As a visa agent, it fell to George Lowe to interview the Beatles before giving them clearance to work abroad.

“They came all together with their agent, and they joked around in the outer lobby,” Lowe says. People were laughing because they had to wait. They put their names in, and they went through the same system as everybody else. We got little cards on them, and the cards said ‘Don’t ask them any hard questions, they’re OK.’ In other words, they’re pre-approved by somebody.”

There were two agents in the office, and the four Beatles were split between them.

“I don’t remember which two I had,” says Lowe. “They were young and they were very pleasant. They had those haircuts and those Cockney accents.”

The brief questions asked were routine – were they returning to England? Did they have permanent places of residence?

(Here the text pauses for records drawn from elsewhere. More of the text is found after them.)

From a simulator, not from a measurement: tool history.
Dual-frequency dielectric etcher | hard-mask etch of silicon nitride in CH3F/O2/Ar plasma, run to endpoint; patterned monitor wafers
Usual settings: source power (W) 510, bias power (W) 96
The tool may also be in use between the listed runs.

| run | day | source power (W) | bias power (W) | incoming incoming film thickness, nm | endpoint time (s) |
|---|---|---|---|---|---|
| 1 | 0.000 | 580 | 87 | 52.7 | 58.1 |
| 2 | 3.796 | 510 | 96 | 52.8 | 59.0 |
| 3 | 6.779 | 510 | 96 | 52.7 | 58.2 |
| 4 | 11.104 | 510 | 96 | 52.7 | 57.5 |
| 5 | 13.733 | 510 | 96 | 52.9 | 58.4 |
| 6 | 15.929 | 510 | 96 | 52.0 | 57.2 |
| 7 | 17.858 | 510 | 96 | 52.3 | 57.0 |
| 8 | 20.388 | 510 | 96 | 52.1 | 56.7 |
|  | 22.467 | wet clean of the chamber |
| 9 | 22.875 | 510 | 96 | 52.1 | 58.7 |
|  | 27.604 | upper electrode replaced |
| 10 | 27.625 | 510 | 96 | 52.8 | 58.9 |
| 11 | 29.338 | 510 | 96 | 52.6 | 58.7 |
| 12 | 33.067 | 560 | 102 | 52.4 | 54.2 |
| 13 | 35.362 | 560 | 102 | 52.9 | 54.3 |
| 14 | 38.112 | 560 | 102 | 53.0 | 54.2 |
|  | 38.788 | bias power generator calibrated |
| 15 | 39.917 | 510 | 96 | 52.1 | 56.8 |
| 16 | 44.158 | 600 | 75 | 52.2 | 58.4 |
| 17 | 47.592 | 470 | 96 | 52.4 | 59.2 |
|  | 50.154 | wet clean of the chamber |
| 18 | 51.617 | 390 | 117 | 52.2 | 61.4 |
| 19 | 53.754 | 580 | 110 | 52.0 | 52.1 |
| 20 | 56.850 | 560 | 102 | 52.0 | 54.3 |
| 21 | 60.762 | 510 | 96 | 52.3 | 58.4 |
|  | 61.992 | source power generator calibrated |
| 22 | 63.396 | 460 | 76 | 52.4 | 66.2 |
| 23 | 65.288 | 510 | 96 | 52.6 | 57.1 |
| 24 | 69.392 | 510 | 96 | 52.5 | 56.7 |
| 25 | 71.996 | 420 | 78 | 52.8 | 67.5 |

“They said yeah, they were coming back,” Lowe says with a chuckle. “And I remember them saying they hoped they’d make money.”

One of the original jet pilots for Pan Am, Dean Postlewaite often took the big birds from London to New York.

On Feb. 7, 1964, Postlewaite – who has spent the last 20 winters on Hutchinson Island with his wife Betty – flew into history. He had the Beatles on his plane, on their way to America for the very first time.

“He didn’t even know who they were, although they had told him in London,” says Betty Postlewaite (at her husband’s request, she told his story for this article). “They told him these characters were getting on the plane, but it didn’t mean anything to him. He didn’t know who the Beatles were.”

The pilot had no interaction with his passengers, and didn’t think much about it – until the end of the flight.

“When they got to the airport in New York, there was this big mob there,” Betty Postlewaite explains. More than 3,000 teenagers were there to greet the plane. “He came home and told us and, of course, our three kids got all excited.”

Dean, now 87, retired in 1976.

“When I think of all the others that he’s done – he had John F. Kennedy on his plane once – everybody seems to think the Beatles were the most historic,” says Betty.

“He doesn’t like to talk about it – he’s pretty quiet – but it was his claim to fame. We’ve always joked about it.”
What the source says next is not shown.